As a child I played in the same frosty fields barefoot as my no lesser loved classmates, whom we challenged to show courage in the numbing cold, then together we held our chilled fingers over the roaring stove that warmed our prefabricated, asbestos-sided classroom.
There were differences then and we knew them, but shoes, or their lack, shared clothes, running noses and weeping sores did not seem significant to us as we hastened through adolescence.
In those awkward years we were accustomed to the unruly spirit of our being, and our commonalty had more meaning than our separate futures. I cannot recall a formal battle between the ‘them and us’ which was won by either side, victories demanded greater skill than tribal pride and family honour, and warriors had no first claim to their origins. The teams which warred were short-lived and names were shared as battle-lines were drawn, disputed, skirmished-over, until the bell called us to our classroom.
In winter there was the lunchtime hot pot to which we carried a family contribution, and glutinous, multi-coloured, meat-and-vegetabled soup slopped and steamed in our enamel mugs as we bickered over the disintegrating mutton shanks, eating our thick buttered bread, licking our fingers satisfied guts glowing with a 1950's sense of well-being.

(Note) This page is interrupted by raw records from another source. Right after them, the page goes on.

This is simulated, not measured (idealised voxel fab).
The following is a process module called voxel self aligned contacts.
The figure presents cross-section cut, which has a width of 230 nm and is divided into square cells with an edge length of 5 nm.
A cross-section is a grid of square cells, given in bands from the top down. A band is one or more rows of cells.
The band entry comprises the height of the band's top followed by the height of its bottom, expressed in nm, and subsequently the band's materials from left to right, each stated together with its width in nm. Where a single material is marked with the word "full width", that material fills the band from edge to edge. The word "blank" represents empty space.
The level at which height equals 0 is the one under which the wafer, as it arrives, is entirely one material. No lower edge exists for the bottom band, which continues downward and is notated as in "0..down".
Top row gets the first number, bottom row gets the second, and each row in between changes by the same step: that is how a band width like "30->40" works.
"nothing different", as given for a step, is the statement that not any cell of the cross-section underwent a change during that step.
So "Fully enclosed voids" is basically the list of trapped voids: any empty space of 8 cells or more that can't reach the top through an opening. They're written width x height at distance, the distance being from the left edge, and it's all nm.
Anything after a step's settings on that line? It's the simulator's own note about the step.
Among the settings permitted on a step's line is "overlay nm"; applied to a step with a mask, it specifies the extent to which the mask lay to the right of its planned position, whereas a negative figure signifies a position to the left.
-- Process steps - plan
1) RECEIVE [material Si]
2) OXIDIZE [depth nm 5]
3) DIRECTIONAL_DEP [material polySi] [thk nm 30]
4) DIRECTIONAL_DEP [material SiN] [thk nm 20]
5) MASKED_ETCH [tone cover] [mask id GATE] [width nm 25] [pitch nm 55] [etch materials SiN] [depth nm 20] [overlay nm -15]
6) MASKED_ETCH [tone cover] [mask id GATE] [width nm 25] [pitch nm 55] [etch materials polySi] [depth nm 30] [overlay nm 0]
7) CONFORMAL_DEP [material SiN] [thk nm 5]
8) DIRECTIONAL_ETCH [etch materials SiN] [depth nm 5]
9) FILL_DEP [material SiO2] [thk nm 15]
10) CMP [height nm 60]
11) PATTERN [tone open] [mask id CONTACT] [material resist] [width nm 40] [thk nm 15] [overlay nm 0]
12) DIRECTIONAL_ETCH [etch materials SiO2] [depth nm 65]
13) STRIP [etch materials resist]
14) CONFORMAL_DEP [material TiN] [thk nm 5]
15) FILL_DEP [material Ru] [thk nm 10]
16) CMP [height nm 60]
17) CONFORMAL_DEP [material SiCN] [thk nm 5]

The playtime games and school chores punctuated untroubled days of rote-learned arithmetic, and lists of spelling words like 'fatigue', muddled with stories read and agreeably listened to granting glimpses of wide-eyed worlds beyond the thin, obtuse walls of our shrouded origins.
I never knew other than great wonderment at the vastness of the outside world, and my classmates amazed me with their sophism although I did not recognise it then.